Gender Equity Investing

Why Parental Leave Policies Matter

Paid parental leave could significantly propoel a company’s efforts toward gender parity in its workforce. A growing body of evidence indicates that paid parental leave policies save companies money in addition to supporting the emotional, physical, and social well-being of working parents.

Out of 41 developed countries studied by the Pew Research Center, the US is the only one without a mandated paid parental leave policy. This means that American businesses have an opportunity to take the lead on improving the economy and addressing outdated social norms in the process—and investors can help catalyze that shift through gender lens investing.

Women Suffer the “Motherhood Penalty”

A 2020 study from the University of California, San Francisco, found that despite the long list of upsides for parents, children, and the economy, only 16% of American workers employed in the private sector have access to paid family leave. This has created what the researchers dub a “two-tiered system” in which only parents who can afford it take time off. Nearly 25% of new mothers who are denied paid leave return to work within 10 days of giving birth, even though doctors recommend at least six to eight weeks of rest.

The negative economic consequences of denying paid leave fall on women at all income levels. Women with children are paid an average of 71 cents for every dollar made by a father, a discrepancy that is even more pronounced for women of color. Men see virtually no change in their salary after becoming fathers. On average, single mothers have the least professional flexibility, while white married men have the most. For same-sex couples, this “motherhood penalty” applies to the partner who gives birth or takes more time off at the child’s arrival.

One of the biggest roadblocks is enduring social norms. Denmark has one of the most generous parental leave policies on the planet—yet men were less likely to take advantage of the benefit. This finding appears tied to public opinion polls showing that a majority still believe women should be primary caregivers. Paternity leave allows men to better bond with their children and enables women to share childcare duties with an available partner.


To learn more about gender lens investing, read Gender Lens Investing in Public Markets: It’s More Than Women at the Top.


The Benefits of Paid Parental Leave Policies

What about companies that do offer paid leave? The UCSF study also found that women with access to paid leave are more likely to remain in the labor force and less likely to need public assistance, echoing a 2014 report from the International Labor Organization that concluded that “providing adequate maternity protection is not only affordable and feasible even in the poorest countries, but it is also conducive to social and economic development.”
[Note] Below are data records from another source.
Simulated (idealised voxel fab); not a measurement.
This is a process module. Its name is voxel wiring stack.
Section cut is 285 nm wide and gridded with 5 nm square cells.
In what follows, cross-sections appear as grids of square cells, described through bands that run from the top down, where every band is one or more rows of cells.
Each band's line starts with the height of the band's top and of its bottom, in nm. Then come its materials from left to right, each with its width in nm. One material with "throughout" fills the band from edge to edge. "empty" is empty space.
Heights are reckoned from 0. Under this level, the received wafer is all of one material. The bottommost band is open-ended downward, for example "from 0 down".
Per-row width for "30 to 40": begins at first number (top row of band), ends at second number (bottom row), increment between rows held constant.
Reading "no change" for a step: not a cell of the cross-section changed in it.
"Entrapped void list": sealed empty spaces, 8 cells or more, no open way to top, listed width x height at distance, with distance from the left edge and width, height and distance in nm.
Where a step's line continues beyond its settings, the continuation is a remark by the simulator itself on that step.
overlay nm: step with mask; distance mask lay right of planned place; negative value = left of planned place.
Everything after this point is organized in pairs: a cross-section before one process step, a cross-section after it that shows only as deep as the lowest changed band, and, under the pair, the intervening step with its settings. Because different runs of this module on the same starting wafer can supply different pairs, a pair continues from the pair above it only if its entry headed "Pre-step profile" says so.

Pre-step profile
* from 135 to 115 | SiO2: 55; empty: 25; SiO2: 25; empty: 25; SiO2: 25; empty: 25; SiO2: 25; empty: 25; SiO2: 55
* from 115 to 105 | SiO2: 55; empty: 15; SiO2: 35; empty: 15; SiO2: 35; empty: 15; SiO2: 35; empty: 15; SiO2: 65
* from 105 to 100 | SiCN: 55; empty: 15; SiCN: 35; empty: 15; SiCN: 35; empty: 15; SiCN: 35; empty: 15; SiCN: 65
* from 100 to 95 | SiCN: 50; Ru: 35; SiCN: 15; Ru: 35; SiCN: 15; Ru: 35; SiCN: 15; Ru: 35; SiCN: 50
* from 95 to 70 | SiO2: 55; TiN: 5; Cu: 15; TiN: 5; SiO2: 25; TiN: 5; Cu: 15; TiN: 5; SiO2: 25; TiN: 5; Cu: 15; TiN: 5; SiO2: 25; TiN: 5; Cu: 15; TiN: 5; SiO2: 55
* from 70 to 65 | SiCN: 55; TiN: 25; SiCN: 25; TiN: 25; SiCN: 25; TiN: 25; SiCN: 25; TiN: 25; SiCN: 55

Examples of two of the world’s largest companies illustrate the tangible benefits for companies. When Google parent company Alphabet increased its paid maternity leave from 12 to 18 weeks in 2007, the rate of new mothers quitting dropped by half. In 2015, Vodafone increased its paid maternity leave to 16 weeks and added the option for six months of reduced working hours at full pay. Vodafone’s decision was backed by a commissioned study by KPMG, which found that global businesses like Vodafone could save up to $19 billion per year by offering the benefit. The reason: companies spend nearly $50 billion a year to recruit and train employees to replace women who quit after having children, far more than the $28 billion it costs them to provide paid leave.

The negative economic consequences of denying paid leave fall disproportionately on women at all income levels.

What are the implications for investors? According to the Wharton Social Impact Initiative and Catalyst at Large’s Project Sage 3.0 report, “advancing companies that have a positive impact on the women they employ” is one of five criteria under the gender lens investing umbrella. Not all self-identified gender lens investors apply all five criteria to their portfolios, and some may not include paid family leave in their definition of “positive impact.” Yet if investors push their portfolio companies to make paid family leave a core component of that “positive impact,” they can help advance gender equity in the workplace.

For example, investors such as Zevin Asset Management, Arjuna Capital, and the Interfaith Center on Corporate Responsibility, among others, have engaged companies through dialogue and shareholder proposals to improve their paid family leave policies. These efforts have already resulted in expanded benefits at major employers like Walmart, Starbucks, and CVS Health.